Coming out for Cactus League? Visit the ‘Play Ball’ exhibit

Growing up in St. Louis, I couldn’t help but fall in love with baseball. The storied tradition of the Cardinals pulled me in, and it was an easy step from there to get wrapped up in baseball’s century-long tradition, its obsession with statistics and its fabled rivalries. (Ours, of course, was with the Cubs.)

When I moved to Arizona, I found that people supported the Diamondbacks well enough. For many, however, their love of baseball is rooted in the Cactus League, Arizona’s spring training session that draws 15 major league teams to the state each year.

The Cactus League traces its roots to 1946, when baseball wild man Bill Veeck brought his Cleveland Indians to Tucson. Some stories say he wanted to come here because he had signed the American League’s first black player, Larry Doby, and Veeck thought the racial climate in Arizona would be better than Florida’s. Others say he favored Arizona because he had a home here and didn’t want to spend his springs in Florida. Regardless, he talked the New York Giants into setting up camp in Phoenix and laid the foundation for the Cactus League.

Today, the league is big business. Driving around town, you can feel the swelling of the population during spring training. Traffic is a little slower, lines are a little longer. It’s estimated that last year, the Cactus League had an impact of $348 million on the state economy.

If you’re coming this year, I encourage you to take in Play Ball – The Cactus League Experience, an exhibit celebrating the history of the Cactus League. You’ll learn about some of the major players who spent time in the Cactus League (Willie Mays, Ted Williams and Reggie Jackson, to name a few). You’ll see how media guides have evolved from friendly little pamphlets to major productions. You’ll get a look at some of the early fields. And you’ll gain an appreciation for how today’s newer stadiums have become little jewels in their own right.

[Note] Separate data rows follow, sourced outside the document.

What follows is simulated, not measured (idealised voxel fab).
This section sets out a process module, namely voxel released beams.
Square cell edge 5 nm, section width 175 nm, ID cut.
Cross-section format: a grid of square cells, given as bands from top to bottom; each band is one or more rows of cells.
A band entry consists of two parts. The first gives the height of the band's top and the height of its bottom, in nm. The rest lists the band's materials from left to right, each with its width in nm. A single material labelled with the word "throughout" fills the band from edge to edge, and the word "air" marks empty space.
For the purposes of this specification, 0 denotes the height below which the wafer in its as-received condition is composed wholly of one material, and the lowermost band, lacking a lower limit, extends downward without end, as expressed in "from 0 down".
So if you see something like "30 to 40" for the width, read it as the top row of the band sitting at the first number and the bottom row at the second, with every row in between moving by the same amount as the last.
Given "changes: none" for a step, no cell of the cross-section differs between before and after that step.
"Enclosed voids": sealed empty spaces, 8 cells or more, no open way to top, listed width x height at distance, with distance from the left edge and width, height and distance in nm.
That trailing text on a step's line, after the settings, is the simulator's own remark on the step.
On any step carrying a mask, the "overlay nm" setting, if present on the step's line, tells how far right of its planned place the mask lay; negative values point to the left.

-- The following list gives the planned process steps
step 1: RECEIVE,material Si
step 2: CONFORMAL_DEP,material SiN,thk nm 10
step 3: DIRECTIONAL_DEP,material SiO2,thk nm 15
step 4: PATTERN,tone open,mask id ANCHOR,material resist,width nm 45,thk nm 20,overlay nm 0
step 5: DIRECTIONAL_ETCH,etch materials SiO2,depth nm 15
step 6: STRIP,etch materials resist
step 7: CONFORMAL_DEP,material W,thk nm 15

Pieces of the exhibit are on display throughout the valley, but the largest portion by far has taken up residence at the Arizona Historical Society Museum at Papago Park, 1300 N. College Ave. in Tempe. The cost is reasonable – adults, $5; ages 60+, $4; ages 12-18, $4; and ages  11 and younger, free. The museum is closed on Mondays. Hours are 10 a.m. to 4 p.m. Tuesday through Saturday, and noon to 4 p.m. on Sunday. (The video above talks about the Arizona Museum for Youth, but rest assured that the lion’s share of the exhibit is at the Arizona Historical Society Museum.)